Today we look at Governing by Debt by Maurizio Lazzarato, part of Semiotext(e)’s Intervention Series. The book looks at debt and its use as a political tool, among many things. This essay briefly explores the chapter focused on student loan debt in the United States.
Readers interested in the topic of student loan debt should take notice of the recently published Governing by Debt by Maurizio Lazzarato, a sociologist and philosopher living and working in Paris. Translated from French by Joshua David Jordan and published by Semiotext(e), Governing by Debt, a sequel to The Making of the Indebted Man, argues that although our economic and political leaders express concern over debt and the hindrance it poses for our economies, their concerns ignore the fact that the very concept of debt isn’t an economic one but a political one, used to divide society into debtor/creditor relationships where the creditor has control of the debtor. With student loan debt expanding at alarming rates, Lazzarato says of the American student beginning their adult lives taking out loans for higher education, “What better preparation for the logic of capital and its rules of profitability, productivity, and guilt than to go into debt?”

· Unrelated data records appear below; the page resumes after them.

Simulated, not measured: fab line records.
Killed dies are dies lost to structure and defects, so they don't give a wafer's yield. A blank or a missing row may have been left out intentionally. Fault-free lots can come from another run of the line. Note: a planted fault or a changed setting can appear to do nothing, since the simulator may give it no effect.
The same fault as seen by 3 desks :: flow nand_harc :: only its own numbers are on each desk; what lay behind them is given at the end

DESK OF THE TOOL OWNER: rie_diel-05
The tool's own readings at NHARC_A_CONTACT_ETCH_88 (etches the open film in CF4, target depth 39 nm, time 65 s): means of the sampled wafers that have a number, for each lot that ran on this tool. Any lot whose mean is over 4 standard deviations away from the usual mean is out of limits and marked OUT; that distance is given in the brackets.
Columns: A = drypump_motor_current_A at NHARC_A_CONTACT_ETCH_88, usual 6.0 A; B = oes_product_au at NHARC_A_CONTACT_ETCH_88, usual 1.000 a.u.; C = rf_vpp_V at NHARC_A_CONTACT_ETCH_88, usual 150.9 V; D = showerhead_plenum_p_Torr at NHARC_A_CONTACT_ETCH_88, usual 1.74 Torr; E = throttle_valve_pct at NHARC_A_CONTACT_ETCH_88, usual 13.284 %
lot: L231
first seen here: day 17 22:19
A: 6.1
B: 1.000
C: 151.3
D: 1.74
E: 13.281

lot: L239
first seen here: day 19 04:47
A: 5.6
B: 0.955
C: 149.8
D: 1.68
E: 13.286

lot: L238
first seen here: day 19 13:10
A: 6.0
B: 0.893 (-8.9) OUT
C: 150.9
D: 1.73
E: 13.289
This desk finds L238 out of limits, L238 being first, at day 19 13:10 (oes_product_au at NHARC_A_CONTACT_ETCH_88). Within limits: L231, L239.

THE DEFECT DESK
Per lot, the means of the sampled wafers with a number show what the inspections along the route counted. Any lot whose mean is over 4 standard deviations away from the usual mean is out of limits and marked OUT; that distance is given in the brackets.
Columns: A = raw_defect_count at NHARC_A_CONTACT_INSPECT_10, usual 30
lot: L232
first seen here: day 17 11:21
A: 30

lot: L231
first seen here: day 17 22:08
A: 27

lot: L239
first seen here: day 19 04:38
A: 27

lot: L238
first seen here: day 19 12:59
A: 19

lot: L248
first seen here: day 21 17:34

It is the second chapter entitled “The American University: A Model of the Debt Society” that deals specifically with the crushing debt that American students take on as they work toward a degree, including all the unnerving statistics (“In the US, two-thirds of university students graduate in debt. Today thirty-seven million people have gone into debt in order to complete their diploma”), and bleak assessments (“debt constitutes a new technique of power”). If this leaves those of us with outstanding debt with a feeling of hopelessness, Lazzarato does indicate that not all is hopeless. One tactic suggested by Lazzarato is to “simply not pay”. This may not seem like a radical solution for student debt, but it is one that is being taken up by the Corinthian 15, who took out loans to pay for their education for for-profit universities, often receiving, in their words, insufficient education, and limited job placement. Although they face the prospect of years of bad credit and wage garnishment, the students’ debt strike is bringing more attention to the issue.
While Governing by Debt offers some insight into the student debt crisis, it contains much more. Its introductory chapter puts in context with accessible language some of the more abstract terms such as transversality, and governmentality. The book also discusses David Graeber’s Debt: The First 5000 Years, Deleuze and Guattari, and concludes with an engaging discussion of the notion of Refusal of Work. Whether you are a regular reader of Semiotexte’s Intervention Series, or a student saddled with student debt facing an existential crisis looking for an alternative take on the issue, this book is for you.